Only use reliable, trustworthy websites
A good first rule of thumb is simply to only use websites that you know and trust. You may encounter banner ads and pop-ups that offer what seems like incredible deals, but you might find they redirect to online shops you never heard of, which makes transactions on them potentially risky.
Larger, established websites and brands also have a higher level of security installed on their part, which also helps you shop with confidence when using them.
Be sure that the shopping websites that you visit start with "https" instead of just "http," which will ensure that the site utilizes a SSL (Secure Sockets Layer) connection or an encrypted connection to encrypt sensitive transmitted data. You may also look for a padlock icon before the website's URL that indicates the site is secured with a digital certificate.
Be wary of phishing emails and spoofed brands
Even if you do land on what very much looks like an Amazon page, you may really be on a spoofed malicious page, designed by hackers to look like the real thing. Links to similar pages are usually distributed through carefully constructed phishing emails that may end up in your inbox, offering amazing deals to lure you into clicking, and leading to malicious web pages, controlled by hackers, designed to mimic the official look and branding of an Amazon page.
It is advisable to never click links in promotional emails you receive around Black Friday as a good portion of those will be phishing and scam attempts.
Always double-check the page URL in your browser's address bar, to avoid entering your credit card information on such a spoofed page, as this will lead to your card data being siphoned in the hands of hackers.
Use multi-factor authentication on as many payment methods and services you use
Before you go shopping for those sweet items you have your eye on, first, make sure you have enabled multi-factor authentication on all payment methods and online accounts and services you use.
Multi-factor authentication is probably the best defense you have against any sort of intrusion into your personal accounts and finances and should be immediately enabled on any service you use that offers it.
Stay off public Wi-Fi when shopping online
While every major online retailer should already be using SSL/TLS and HTTPS for communication encryption between your device and the website, it doesn't hurt to add this extra precaution, at least for a few days around Black Friday. Public networks allow man-in-the-middle attacks that rely on intercepting connections on a public Wi-Fi network and then doing all sorts of nasty things with the compromised device.
Keep your anti-malware software up to date
Even in the age of automated updates, it doesn't hurt to manually check for updates to your favorite mobile or desktop security suite of choice. Hackers are busy bees and it's not uncommon for new types of malware to crop up around periods of high online activity like Black Friday, so making sure your protection is also on the level is worth it.

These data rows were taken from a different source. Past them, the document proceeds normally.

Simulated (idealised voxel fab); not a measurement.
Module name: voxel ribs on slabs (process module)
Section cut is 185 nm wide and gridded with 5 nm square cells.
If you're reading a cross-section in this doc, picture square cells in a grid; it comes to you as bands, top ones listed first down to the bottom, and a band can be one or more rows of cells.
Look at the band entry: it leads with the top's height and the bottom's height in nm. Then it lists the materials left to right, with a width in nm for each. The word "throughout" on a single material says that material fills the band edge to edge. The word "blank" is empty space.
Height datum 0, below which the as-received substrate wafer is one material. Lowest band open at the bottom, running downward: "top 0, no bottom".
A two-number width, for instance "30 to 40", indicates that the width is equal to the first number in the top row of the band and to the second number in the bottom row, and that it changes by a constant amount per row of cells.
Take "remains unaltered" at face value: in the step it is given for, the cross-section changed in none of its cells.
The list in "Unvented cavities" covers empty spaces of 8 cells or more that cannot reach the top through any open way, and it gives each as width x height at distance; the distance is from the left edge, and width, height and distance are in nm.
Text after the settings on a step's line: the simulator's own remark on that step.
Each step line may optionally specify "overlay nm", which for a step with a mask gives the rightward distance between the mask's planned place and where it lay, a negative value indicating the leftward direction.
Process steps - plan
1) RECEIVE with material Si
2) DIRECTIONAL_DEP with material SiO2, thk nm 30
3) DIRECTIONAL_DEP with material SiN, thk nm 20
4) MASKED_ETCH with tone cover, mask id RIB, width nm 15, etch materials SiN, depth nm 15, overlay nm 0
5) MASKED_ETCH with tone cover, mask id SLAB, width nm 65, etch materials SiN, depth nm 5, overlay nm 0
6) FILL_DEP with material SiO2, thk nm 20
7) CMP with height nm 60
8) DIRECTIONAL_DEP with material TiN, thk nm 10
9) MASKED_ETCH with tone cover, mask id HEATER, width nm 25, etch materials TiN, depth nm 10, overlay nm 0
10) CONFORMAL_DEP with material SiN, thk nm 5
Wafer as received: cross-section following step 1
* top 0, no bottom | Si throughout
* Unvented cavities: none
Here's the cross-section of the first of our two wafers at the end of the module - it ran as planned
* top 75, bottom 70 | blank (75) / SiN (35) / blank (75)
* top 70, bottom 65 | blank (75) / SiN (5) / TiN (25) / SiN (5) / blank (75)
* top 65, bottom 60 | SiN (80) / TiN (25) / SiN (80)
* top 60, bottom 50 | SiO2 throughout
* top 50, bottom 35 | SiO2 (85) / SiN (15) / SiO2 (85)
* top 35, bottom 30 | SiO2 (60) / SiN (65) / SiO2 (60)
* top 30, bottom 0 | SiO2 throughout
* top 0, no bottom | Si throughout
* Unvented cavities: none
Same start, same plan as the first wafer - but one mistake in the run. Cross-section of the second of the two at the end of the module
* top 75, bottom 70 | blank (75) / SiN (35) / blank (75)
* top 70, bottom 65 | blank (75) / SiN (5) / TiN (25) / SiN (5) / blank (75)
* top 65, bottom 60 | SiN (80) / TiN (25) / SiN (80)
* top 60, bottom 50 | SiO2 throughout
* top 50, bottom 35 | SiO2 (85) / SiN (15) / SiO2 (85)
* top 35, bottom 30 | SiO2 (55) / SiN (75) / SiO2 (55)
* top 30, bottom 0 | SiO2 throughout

If you stick to those few basic guidelines, you should have a much safer and less stressful time doing your online shopping, not just this Black Friday but as a whole.
Bonus Tip: Never pay for services or products through bank transfer and be leery of paying for items through mobile cash applications. It is a common practice for fraudsters to have their victims pay for items through bank transfers or cash app programs so they can quickly get their money and limit the chance of the charges being reversed or tracked.